The Visitor Center contains numerous salt water tanks. This little hermit crab was in one of them.

 

They showcased local wildlife.

 

Like this weirdo halibut here. They are very strange fish. They start their lives normally, but as they age, their eyes move over to the one side and they eventually live life on their sides.

 

One tough looking character.

 

Anemones.


A decorator crab. These guys are neat. They literally decorate themselves with various objects that are around them in order to camoflage themselves.

 

Another decorator crab, complete with a random assortment of disguises.

 

A sea cucumber. Looks prickly.

 

Another halibut. Actually, if you put this picture next to the last one, you'd have the full panoramic view.

 

A shrimp.


This guy dropped in to say hi.

 

This crab and this fish were pushing each other back and forth. It was the opposite of a tug-o-war. Maybe a push-o-war? Either way, very funny to watch.

 

Another creative decorator crab.

 

Star fish come in many shapes and sizes.

 

A few more fish in the big tank. There is one large one behind them, if you can make him out.


Kind of a pretty fish. The crab looks fed up.

 

A scallop next to another halibut. Gives me jibblies.

 

"Frankly, scallop, I don't give a clam."

 

A set of stuffed bald eagles. The one on the right is what they look like when they are young. As they mature, both sexes get the white head and tail feathers.

 

A sea cucumber and a shrimp in the touch tank. Travis said it felt like nothing. He said he could see his finger pushing into its side, but never felt anything. I wasn't interested in participating.


Star fish in the touch tank. I guess this is what they do to them when they've been bad.

 

Leaving the hatchery and on our way to the Mendenhall Glacier.

 

A look into the very clear waters of Steep Creek.

 

Beware. Oh, you just beware.

 

Ooh, an iceberg. We must be near a glacier.


It was very beautiful there.

 

A peek at the glacier.

 

More scenery.

 

And there she is. The mighty (not so mighty as once before) Mendenhall Glacier.

 

Numerous icebergs as seen from the pavillion.


A beaver dam.

 

I rather like this picture.

 

The glacier terminates into Mendenhall Lake.

 

Travis assures us that the water is indeed cold.

 

Oh, look, a little waterfall! Those white dots are the nesting arctic terns.


We pose for a photo op.

 

Mt. McGinnis on the left and Mt. Stroller White on the right.

 

As the glaciers ooze along, they often carve up the rocks.

 

Hey, there's that waterfall again. We should go there.

 

A little closer to the glacier.


More carved up rocks.

 

A glacial pool.

 

The sandy terrain as we made our way to that stinking waterfall.

 

Another lovely picture.

 

The Mendenhall Glacier again.


Helicopters. For $500 a person, you too can step foot on the glacier.

 

Ooh, pretty.

 

A little closer still.

 

Chunks of ice.

 

Travis holding what is likely very old ice.

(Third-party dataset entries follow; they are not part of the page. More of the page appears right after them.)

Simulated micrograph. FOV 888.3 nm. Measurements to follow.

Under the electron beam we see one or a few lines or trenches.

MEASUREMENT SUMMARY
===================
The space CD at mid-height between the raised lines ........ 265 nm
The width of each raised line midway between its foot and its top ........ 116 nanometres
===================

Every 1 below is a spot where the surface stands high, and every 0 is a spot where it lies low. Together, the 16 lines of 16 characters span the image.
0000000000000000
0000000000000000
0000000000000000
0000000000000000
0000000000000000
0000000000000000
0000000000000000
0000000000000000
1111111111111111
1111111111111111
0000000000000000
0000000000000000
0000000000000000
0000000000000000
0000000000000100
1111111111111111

One last shot of the glacier.

 

Some 30 minutes later, we finally reached that little waterfall, known as Nugget Falls, only to discover it is actually quite large.

 

We also discovered that we needed to cover the same ground back to the bus in less than 20 minutes. So, unfortunately, we had no time for the Visitor Center.

 

Back in Juneau now. There's our ship.

 

The legendary Red Dog Saloon.


They still had the old western style swinging doors.

 

A jade Buddha. There is a large jade mine outside of Juneau.

 

Jade orcas. This store, simply called "Jade" was located in several of the towns. You can visit them online at www.jademine.com.

 

A view of the city streets of Juneau. That is a cruise ship on the left.

 

More of the shopping district.


More Juneau action.

 

The Norwegian Pearl coming into port.

 

Another view of the Pearl as we departed. The days are long enough that the ships can come in shifts.

 

Easily one of my favorite pictures ever. Don't you just wish you were here? The glass says "Ah! So this is what they mean by sealegs."

 

Mountains peeking around mountains.


Chilling on the sunny balcony.

 

Travis doing the same.

 

The water on the inside passage is very smooth. The only disturbance seemed to be us.

 

Lovely scenery.

 

Leaving civilization behind once more.


The ship created these "fizzies" as I called them.

 

I highly recommend a balcony room if (when) you go. The scenery is always changing.

 

Caught enjoying the view.

 

Caught enjoying some refreshments.

 

Snowy mountains.


Our neighbors thought these were whales, but I'm pretty sure this was just a group of birds.

 

We got these keychains as souvenirs for some friends.

 

 

 

Our ship was nearing the Tracy Arm Fjord, so we all emptied out onto the decks to get a good look at some of nature's finest.

 

 


 

 

A cute little place to park your boat.

 

An iceberg. We know what this means. We're getting near a calving glacier.

 

Tracy Arm Fjord is about 30 miles long and quite narrow. It was carved by glaciers. Here, we passed another cruise ship on their way out.

 

A bird covered iceberg.


These lines through the trees are all flowing waterfalls, created by melting snow and ice.

 

 

 

 

 

 

 

This iceberg had a hole in it.


I see you in there, waterfall.

 

 

 

This place is magnificent, isn't it?

 

 

 

Oppotunistic wildlife. We learned later from other passengers that one of the icebergs we passed had a harbor seal chillin' on it.


 

 

One gnarled up chunk of ice.

 

 

 

I have no idea how these shapes are formed. Each one is different, that's for sure.

 

Every time I thought we had reached the end, we would round a bend and more beauty would come in to sight.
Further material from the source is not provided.